The Rockbund Art Museum announces German artist Tobias Rehberger's solo show opening on March 23

TEXT:Sue Wang    DATE: 2019.1.27

The Rockbund Art Museum announces the first institutional solo exhibition in China by the renowned German artist Tobias Rehberger. “If you don’t use your eyes to see, you will use them to cry” will be on display from 23 March to 26 May, 2019. Rehberger’s multifaceted work has been instrumental to expanding the possibilities of sculpture, spanning a diverse range of fields that include design, architecture, and conceptual art. The exhibition looks to showcase newly commissioned works and site-specific installations created especially for the Rockbund Art Museum. Through an array of visually confounding objects and environments, Rehberger continues to pioneer a range of production techniques and forms of social intervention that explore how we interact with space and perceive the connection between everyday life and art.
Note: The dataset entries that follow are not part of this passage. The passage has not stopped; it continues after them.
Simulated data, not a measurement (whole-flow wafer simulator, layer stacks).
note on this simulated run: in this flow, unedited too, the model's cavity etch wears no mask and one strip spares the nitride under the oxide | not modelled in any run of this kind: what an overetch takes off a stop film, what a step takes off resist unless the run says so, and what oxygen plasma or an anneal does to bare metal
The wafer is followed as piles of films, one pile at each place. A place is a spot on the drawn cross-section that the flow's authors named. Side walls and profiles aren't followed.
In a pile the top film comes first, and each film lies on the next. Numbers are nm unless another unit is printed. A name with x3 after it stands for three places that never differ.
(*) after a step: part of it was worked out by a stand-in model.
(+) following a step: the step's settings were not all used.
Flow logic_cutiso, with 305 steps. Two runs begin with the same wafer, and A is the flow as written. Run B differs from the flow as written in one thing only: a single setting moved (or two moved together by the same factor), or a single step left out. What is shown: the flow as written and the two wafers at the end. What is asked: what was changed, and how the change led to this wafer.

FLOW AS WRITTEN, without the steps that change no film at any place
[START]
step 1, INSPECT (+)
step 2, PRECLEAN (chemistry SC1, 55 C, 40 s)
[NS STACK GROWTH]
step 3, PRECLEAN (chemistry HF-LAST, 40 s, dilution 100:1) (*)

Born in 1966, Esslingen, Germany, the Frankfurt-based Rehberger was a student of Martin Kippenberger and Thomas Bayrle, and is noted for later contributions that place him among a generation of artists in the 90s whose cross-disciplinary approaches redefined ideas of shared authorship and controlled chance as a catalyst for making art. Larys Frogier, Director of the Rockbund, anticipates Rehberger’s exhibition as follows: “During the exhibition, the artist will transform the building of our institution into a space that looks to appeal to passersby or those who rarely venture into the museum. Through the transition of moving from the outside into the exhibition, the audience will be immersed into a dazzling alternative world that subverts the boundaries of these different realities. By intervening onto our museum structure, Rehberger re-routes the logic of our social norms, therefore opening up new entry points to imagine how art can fuse together with our life.”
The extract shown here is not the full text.